You have a 46.0 G sample of H20 at a temperature of -58.0*C. How many joules of energy are needed to heat the ice to 95.3*C?

To calculate the amount of energy needed to heat the ice to a higher temperature, we can use the equation:

Q = mcΔT

Where:
Q represents the amount of energy needed (in joules),
m represents the mass of the substance (in grams),
c represents the specific heat capacity of the substance (in joules per gram per degree Celsius), and
ΔT represents the change in temperature (in degrees Celsius).

In this case, we have a 46.0 g sample of H2O (water) at a temperature of -58.0°C, and we want to heat it to 95.3°C.

First, we need to calculate the energy required to heat the ice from -58.0°C to the freezing point of water, which is 0.0°C. Since water is in the solid state (ice) during this temperature range, we need to use the specific heat capacity of ice, which is approximately 2.09 J/g°C.

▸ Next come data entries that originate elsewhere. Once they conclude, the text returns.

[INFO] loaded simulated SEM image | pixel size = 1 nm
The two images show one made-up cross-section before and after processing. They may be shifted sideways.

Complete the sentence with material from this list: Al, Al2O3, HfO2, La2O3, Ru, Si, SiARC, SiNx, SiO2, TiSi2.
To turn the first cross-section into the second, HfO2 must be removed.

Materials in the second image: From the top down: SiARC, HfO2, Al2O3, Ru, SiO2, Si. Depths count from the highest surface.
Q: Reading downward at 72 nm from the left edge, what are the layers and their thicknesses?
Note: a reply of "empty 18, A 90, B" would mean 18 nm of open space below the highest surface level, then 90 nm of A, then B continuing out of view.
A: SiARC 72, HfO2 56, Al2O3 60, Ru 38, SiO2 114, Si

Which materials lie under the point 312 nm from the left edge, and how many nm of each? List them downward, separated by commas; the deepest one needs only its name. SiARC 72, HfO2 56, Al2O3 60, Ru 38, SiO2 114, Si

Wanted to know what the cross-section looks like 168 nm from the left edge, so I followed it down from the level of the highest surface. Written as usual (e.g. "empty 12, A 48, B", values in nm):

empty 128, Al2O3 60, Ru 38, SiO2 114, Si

ΔT1 = (0.0°C - (-58.0°C)) = 58.0°C

Q1 = m * c1 * ΔT1
Q1 = 46.0 g * 2.09 J/g°C * 58.0°C

Next, we need to calculate the energy required to melt the ice. To transition from ice to water, we need to consider the heat of fusion, which is the amount of energy required to change a substance from a solid to a liquid. For water, the heat of fusion is 334 J/g.

Q2 = m * heat of fusion
Q2 = 46.0 g * 334 J/g

Finally, we need to calculate the energy required to heat the water from 0.0°C to 95.3°C. Once the ice is completely melted, we can use the specific heat capacity of liquid water, which is approximately 4.18 J/g°C.

ΔT3 = (95.3°C - 0.0°C) = 95.3°C

Q3 = m * c3 * ΔT3
Q3 = 46.0 g * 4.18 J/g°C * 95.3°C

To find the total amount of energy required, we sum up Q1, Q2, and Q3:

Total energy = Q1 + Q2 + Q3

Calculate each of these values using the given formulas and then sum them to find the total energy required in joules.

q1 = mass ice x specific heat ice x (Tfinal-Tinitial)

q2 = mass ice x heat fusion

q3 = mass water x specific heat water x (Tfinal-Tinitial)
Total Q = q1 + q2 + q3